Machine Learning - (One|Simple) Rule - (One Level Decision Tree)

1 - About

One Rule is an simple method based on a 1‐level decision tree described in 1993 by Rob Holte, Alberta, Canada.

Simple rules often outperformed far more complex methods because some datasets are :

  • really simple
  • so small/noisy/complex that nothing can be learned from them

3 - Implementation

3.1 - Basic

  • One branch for each value
  • Each branch assigns most frequent class
  • Error rate: proportion of instances that don’t belong to the majority class of their corresponding branch
  • Choose attribute with smallest error rate
For each attribute,
   For each value of the attribute,
   make a rule as follows:
       count how often each class appears
       find the most frequent class
       make the rule assign that class to this attribute-value
   Calculate the error rate of this attribute’s rules
Choose the attribute with the smallest error rate

Example of output for the weather data set

outlook:
    if sunny	-> no
    if overcast	-> yes
    if rainy	-> yes

with this one-level decision tree, 10 instances are correct on 14.

3.2 - Other

Algorithm to choose the best rule

For each attribute:
  For each value of that attribute, create a rule:
      1. count how often each class appears
      2. find the most frequent class, c
      3. make a rule "if attribute=value then class=c"
  Calculate the error rate of this rule
Pick the attribute whose rules produce the lowest error rate

4 - One Rule vs Baseline

OneR always outperforms (or, at worst, equals) Baseline when evaluated on the training data. (evaluating on the training data doesn't reflect performance on independent test data.)

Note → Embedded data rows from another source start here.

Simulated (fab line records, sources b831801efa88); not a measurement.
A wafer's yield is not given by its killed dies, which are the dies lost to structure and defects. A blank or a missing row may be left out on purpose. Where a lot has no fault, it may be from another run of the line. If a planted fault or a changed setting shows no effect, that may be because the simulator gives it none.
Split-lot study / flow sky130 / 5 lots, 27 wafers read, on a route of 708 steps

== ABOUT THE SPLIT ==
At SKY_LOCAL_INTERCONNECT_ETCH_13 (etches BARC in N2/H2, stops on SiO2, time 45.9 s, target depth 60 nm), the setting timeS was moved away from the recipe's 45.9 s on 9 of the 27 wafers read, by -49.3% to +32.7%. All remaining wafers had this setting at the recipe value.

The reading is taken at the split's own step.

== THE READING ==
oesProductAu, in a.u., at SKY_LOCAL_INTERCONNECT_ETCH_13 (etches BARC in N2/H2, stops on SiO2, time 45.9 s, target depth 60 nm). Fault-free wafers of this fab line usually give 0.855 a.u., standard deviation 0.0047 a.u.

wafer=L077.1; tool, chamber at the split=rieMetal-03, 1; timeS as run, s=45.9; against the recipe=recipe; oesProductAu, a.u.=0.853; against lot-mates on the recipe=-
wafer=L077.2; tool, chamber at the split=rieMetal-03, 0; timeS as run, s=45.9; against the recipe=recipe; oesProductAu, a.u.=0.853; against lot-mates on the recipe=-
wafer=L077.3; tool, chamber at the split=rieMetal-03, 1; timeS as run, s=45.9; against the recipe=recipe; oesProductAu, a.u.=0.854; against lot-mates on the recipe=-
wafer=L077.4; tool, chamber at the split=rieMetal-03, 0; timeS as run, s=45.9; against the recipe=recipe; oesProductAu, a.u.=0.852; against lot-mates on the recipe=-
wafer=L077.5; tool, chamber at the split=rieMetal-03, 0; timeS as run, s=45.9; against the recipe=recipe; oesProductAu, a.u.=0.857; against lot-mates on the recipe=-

ZeroR sometimes outperforms OneR if the target distribution is skewed or limited data is available, predicting the majority class can yield better results than basing a rule on a single attribute. This happens with the nominal weather dataset

5 - minBucket Size

The “minBucket size” parameter of weka limits the complexity of rules in order to avoid overfitting (Default 6)

With one “minBucket size” the accuracy on the training data set is really high and decreases whereas the “minBucket size parameter” increases.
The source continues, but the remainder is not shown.